Question 17.3: For the feedback loop of Fig. 17.29, find the sensitivities ...

To find the sensitivities with respect to the passive components, called passive sensitivities, we assume that the op-amp gain is infinite. In this case, ω₀ and Q are given by Eqs. (17.73) and (17.74). Thus for ω₀ we have

ω_{0} = \frac{1}{\sqrt{C_{1}C_{2}R_{3}R_{4}}}                      (17.73)

Q = \left[\frac{\sqrt{C_{1}C_{2}R_{3}R_{4}}}{R_{3}} \left(\frac{1}{C_{1}} + \frac{1}{C_{2}} \right) \right]^{-1}                (17.74)

which can be used together with the sensitivity definition of Eq. (17.82) to obtain

S_{x}^{y} = \frac{∂ y}{∂ x} \frac{x}{y}                        (17.82)

S^{ω_{0}}_{C_{1}} = S^{ω_{0}}_{C_{2}} = S^{ω_{0}}_{R_{3}} = S^{ω_{0}}_{R_{4}} = – \frac{1}{2}

For Q we have

Q = \left[\sqrt{C_{1}C_{2}R_{3}R_{4}} \left(\frac{1}{C_{1}} + \frac{1}{C_{2}} \right) \frac{1}{R_{3}}\right]^{-1}

to which we apply the sensitivity definition to obtain

S^{Q}_{C_{1}} = \frac{1}{2} \left(\sqrt{\frac{C_{2}}{C_{1}}  –  \frac{C_{1}}{C_{2}}}\right) \left(\sqrt{\frac{C_{2}}{C_{1}}  +  \frac{C_{1}}{C_{2}}}\right)^{-1}

For the design with C₁ = C₂ we see that S^{Q}_{C_{1}} = 0. Similarly, we can show that

S^{Q}_{C_{2}} = 0,                  S^{Q}_{R_{3}} = \frac{1}{2},                  S^{Q}_{R_{4}} = -\frac{1}{2}

It is important to remember that the sensitivity expression should be derived before values corresponding to a particular design are substituted.
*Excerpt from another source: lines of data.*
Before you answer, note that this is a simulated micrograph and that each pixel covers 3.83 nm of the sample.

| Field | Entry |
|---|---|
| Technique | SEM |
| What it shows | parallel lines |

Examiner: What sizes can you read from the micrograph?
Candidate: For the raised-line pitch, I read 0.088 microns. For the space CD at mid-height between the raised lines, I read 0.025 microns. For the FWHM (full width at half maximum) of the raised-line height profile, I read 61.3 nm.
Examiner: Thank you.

Next we consider the sensitivities relative to the amplifier gain. If we assume the op amp to have a finite gain A, the characteristic equation for the loop becomes

1 + At(s) = 0                       (17.84)

where t(s) is given in Fig. 17.28(a). To simplify matters we can substitute for the passive components by their design values. This causes no errors in evaluating sensitivities, since we are now finding the sensitivity with respect to the amplifier gain. Using the design values obtained earlier—namely, C₁ = C₂ = C, R₃ = R, R₄ = R/4Q², and CR = 2 Q/ω₀—we get

t(s) = \frac{s^{2}  +  s(ω_{0}/Q)  +  ω_{0}^{2}}{s^{2}  +  s(ω_{0}/Q) (2  Q^{2}  +  1)  +  ω_{0}^{2}}                  (17.85)

where ω₀ and Q denote the nominal or design values of the pole frequency and Q factor. The actual values are obtained by substituting for t(s) in Eq. (17.84):

s^{2} + s \frac{ω_{0}}{Q} (2  Q^{2} + 1) + ω_{0}^{2} + A \left(s^{2} + s \frac{ω_{0}}{Q} + ω_{0}^{2}\right) = 0

Assuming the gain A to be real and dividing both sides by A + 1, we get

s^{2} + s \frac{ω_{0}}{Q} \left(1 + \frac{2  Q^{2}}{A  +  1}\right) + ω_{0}^{2} = 0                    (17.86)

From this equation we see that the actual pole frequency, ω_0a, and the pole Q, Q_a, are

ω_0a = ω₀                             (17.87)

Q_{a} = \frac{Q}{1  +  2  Q^{2} /(A  +  1)}                (17.88)

Thus

S^{ω_{0_{a}}}_{A} = 0

S^{Q_{a}}_{A} = \frac{A}{A  +  1} \frac{2  Q^{2} / (A  +  1)}{1  +  2  Q^{2} / (A  +  1)}

For A ≫ 2 Q² and A ≫ 1 we obtain

S^{Q_{a}}_{A} \simeq \frac{2  Q^{2}}{A}

It is usual to drop the subscript a in this expression and write

S^{Q}_{A} \simeq \frac{2  Q^{2}}{A}                                        (17.89)

Note that if Q is high (Q ≥ 5), its sensitivity relative to the amplifier gain can be quite high¹⁰.

¹⁰ Because the open-loop gain A of op amps usually has wide tolerance, it is important to keep S^{ω_{0}}_{A} and S^{Q}_{A} very small.